MEMORANDUM AND ORDER PURSUANT TO RULE 23.0
Kenvue Brands LLC (Kenvue) seeks discovery from a Massachusetts resident, Dr. Ann Z. Bauer (Bauer), whom the plaintiffs in a California-based lawsuit consulted as a nontestifying expert as part of that lawsuit. A judge of the Suffolk Superior Court issued a subpoena for documents and testimony from Bauer, and the plaintiffs and Bauer filed a motion to quash the subpoena. Following a judge's (motion judge) order granting the motion to quash and denial of Kenvue's motion for reconsideration, final judgment entered against Kenvue, dismissing this action for discovery; Kenvue appeals. We affirm.
Background. The case underlying this discovery action was filed in California by A.D., individually, and as guardian ad litem for her minor child, M.D., (plaintiffs) against Kenvue. The plaintiffs alleged that M.D. suffered injuries as a result of A.D.’s prenatal use of Kenvue's acetaminophen products and asserted causes of action for strict products liability by failure to warn, negligence, and breach of “various” implied warranties. The plaintiffs’ claims were based on the central allegation that Kenvue “owed a duty to [the p]laintiffs to warn about the risk of prenatal ingestion of acetaminophen,” including the alleged “risk of [autism spectrum disorder (ASD)] or [attention-deficit/hyperactivity disorder (ADHD)].” The complaint relied in part on a paper titled “Paracetamol Use During Pregnancy -- A Call for Precautionary Action” (Bauer paper). Kenvue sought discovery from Bauer, who is listed as the lead author on the Bauer paper.
On August 21, 2024, Kenvue received a commission from a judge of the California Superior Court in Alameda County to take an out-of-State deposition of Bauer. A Suffolk Superior Court judge allowed Kenvue's application for discovery under G. L. c. 223A, § 11, and issued a subpoena for testimony as well as for thirty-three requests for production of documents. The plaintiffs and Bauer filed a motion to quash and, alternatively, for a protective order; Kenvue opposed the motion and filed a cross motion to compel compliance with the subpoena.2
The motion judge allowed the plaintiffs’ motion to quash, stating that because the plaintiffs contracted with Bauer as a nontestifying expert “after the California action commenced and well before this letters rogatory request,” discovery of Bauer must be governed by Mass. R. Civ. P. 26 (b) (4) (B), 365 Mass. 772 (1974) (rule 26 [b] [4] [B]).3 The motion judge concluded that Kenvue had not demonstrated the existence of “exceptional circumstances” and found that Kenvue could likely obtain the information it sought by other means.

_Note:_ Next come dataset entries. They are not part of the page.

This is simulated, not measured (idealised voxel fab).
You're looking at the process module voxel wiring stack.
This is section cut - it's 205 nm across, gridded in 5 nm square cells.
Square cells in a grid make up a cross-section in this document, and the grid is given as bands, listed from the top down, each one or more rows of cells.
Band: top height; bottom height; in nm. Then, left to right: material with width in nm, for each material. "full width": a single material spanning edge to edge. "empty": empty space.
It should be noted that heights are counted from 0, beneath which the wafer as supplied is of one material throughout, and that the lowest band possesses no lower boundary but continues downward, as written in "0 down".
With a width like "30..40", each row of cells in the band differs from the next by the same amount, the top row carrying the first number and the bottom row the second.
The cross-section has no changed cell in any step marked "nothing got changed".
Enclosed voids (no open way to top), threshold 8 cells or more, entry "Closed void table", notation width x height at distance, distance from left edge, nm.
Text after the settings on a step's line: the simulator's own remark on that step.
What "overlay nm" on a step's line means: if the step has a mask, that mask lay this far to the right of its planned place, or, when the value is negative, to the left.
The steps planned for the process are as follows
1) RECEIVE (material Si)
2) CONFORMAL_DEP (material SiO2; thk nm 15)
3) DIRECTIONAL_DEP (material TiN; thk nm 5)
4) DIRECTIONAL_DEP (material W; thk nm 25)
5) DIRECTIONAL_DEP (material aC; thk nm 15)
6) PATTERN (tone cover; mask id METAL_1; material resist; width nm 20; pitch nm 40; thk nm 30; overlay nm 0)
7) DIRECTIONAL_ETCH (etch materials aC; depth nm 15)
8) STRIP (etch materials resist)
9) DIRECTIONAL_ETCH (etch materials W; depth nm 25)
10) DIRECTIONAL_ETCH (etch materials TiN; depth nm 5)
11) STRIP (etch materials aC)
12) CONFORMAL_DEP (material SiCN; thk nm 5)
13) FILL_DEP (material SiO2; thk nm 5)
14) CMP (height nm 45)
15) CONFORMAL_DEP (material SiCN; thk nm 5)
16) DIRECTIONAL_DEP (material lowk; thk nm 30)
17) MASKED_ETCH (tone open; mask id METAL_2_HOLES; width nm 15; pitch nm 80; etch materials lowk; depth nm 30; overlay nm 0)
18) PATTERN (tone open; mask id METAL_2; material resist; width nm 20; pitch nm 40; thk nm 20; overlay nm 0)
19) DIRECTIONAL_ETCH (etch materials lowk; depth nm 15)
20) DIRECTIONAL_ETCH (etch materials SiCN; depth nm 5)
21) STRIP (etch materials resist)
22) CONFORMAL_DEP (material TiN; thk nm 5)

Additionally, the motion judge concluded that even if Kenvue “could show exceptional circumstances warranting [the] discovery from Bauer,” that it was an “undue hardship for [Bauer] to be deposed” at that time because she reported that she provides daily care for her seriously ill husband. Following the motion judge's allowance of the motion to quash, final judgment entered against Kenvue dismissing this discovery action. Kenvue appeals from the final judgment.
Discussion. While Kenvue challenges both grounds of the motion judge's ruling -- the motion judge's determination that the request was unduly burdensome on Bauer and the motion judge's interpretation and application of rule 26 (b) (4) (B)4 -we conclude that the motion judge did not abuse her discretion in determining that the discovery requests were unduly burdensome. See Commissioner of Revenue v. Comcast Corp., 453 Mass. 293, 302 (2009) (“In general, we uphold discovery rulings unless the appellant can demonstrate an abuse of discretion that resulted in prejudicial error” [quotation and citation omitted]). Thus, we need not and do not reach whether the motion judge's determination that its discovery request was governed by rule 26 (b) (4) (B) was an error of law.
“It is within [the] court's power to vacate any subpoena which it determines is unreasonable, oppressive, irrelevant, or improper.” Hull Mun. Lighting Plant v. Massachusetts Mun. Wholesale Elec. Co., 414 Mass. 609, 616 (1993), citing Mass. R. Civ. P. 45 (b), as appearing in 470 Mass. 1402 (2015) (rule 45 [b]). Rule 45 (b) “allows a witness for whom such production would be unreasonably burdensome to move to quash the subpoena, thereby avoiding any such duty in cases where it would be unreasonable or oppressive to impose it.” Fletcher v. Dorchester Mut. Ins. Co., 437 Mass. 544, 549 n.10 (2002). The parties agree that at the time this discovery was sought, Bauer was the full-time caregiver for her husband following an accident in March 2024. The motion judge was persuaded that requiring Bauer to participate in discovery when she had full-time caregiver responsibilities was an undue hardship, and an independent reason to quash the subpoena. Our standard of review is deferential to the motion judge's assessment. See L.L. v. Commonwealth, 470 Mass. 169, 185 n.27 (2014). Because we conclude that the motion judge's determination and the subsequent quashing of the subpoena were within “the range of reasonable alternatives,” id., we conclude that the order allowing the motion to quash did not constitute an abuse of discretion.5
Judgment affirmed.
FOOTNOTES
2. During this process, the parties attended a discovery conference in the California Superior Court, and on October 22, 2024, the California judge recommended proceeding with more limited discovery. Kenvue informed the plaintiffs it would be willing to proceed with the more limited discovery that the California judge recommended, and on October 28, 2024, Kenvue filed a reply in support of its cross motion to compel compliance with the subpoena in the Suffolk Superior Court, informing the motion judge of the more limited discovery recommendation. Kenvue did not, however, limit the scope of its motion to compel.
3. The motion judge cited to the rule for the proposition that“discovery of the facts known and opinions held by an expert who has been ․ ‘specifically employed by another party in anticipation of litigation or preparation for trial and who is not expected to be called as a witness at trial ․ [may only be obtained] upon a showing of exceptional circumstances under which it is impracticable for the subject party seeking discovery to obtain facts and opinions by the same subject by other means.’ ”
4. Kenvue also contests the finding that it could likely obtain the information it sought by other means, arguing that it seeks information that is not otherwise available.
5. We deny Bauer and the plaintiffs’ request for an award of their appellate costs pursuant to Mass. R. A. P. 26 (a), as appearing in 481 Mass. 1655 (2019).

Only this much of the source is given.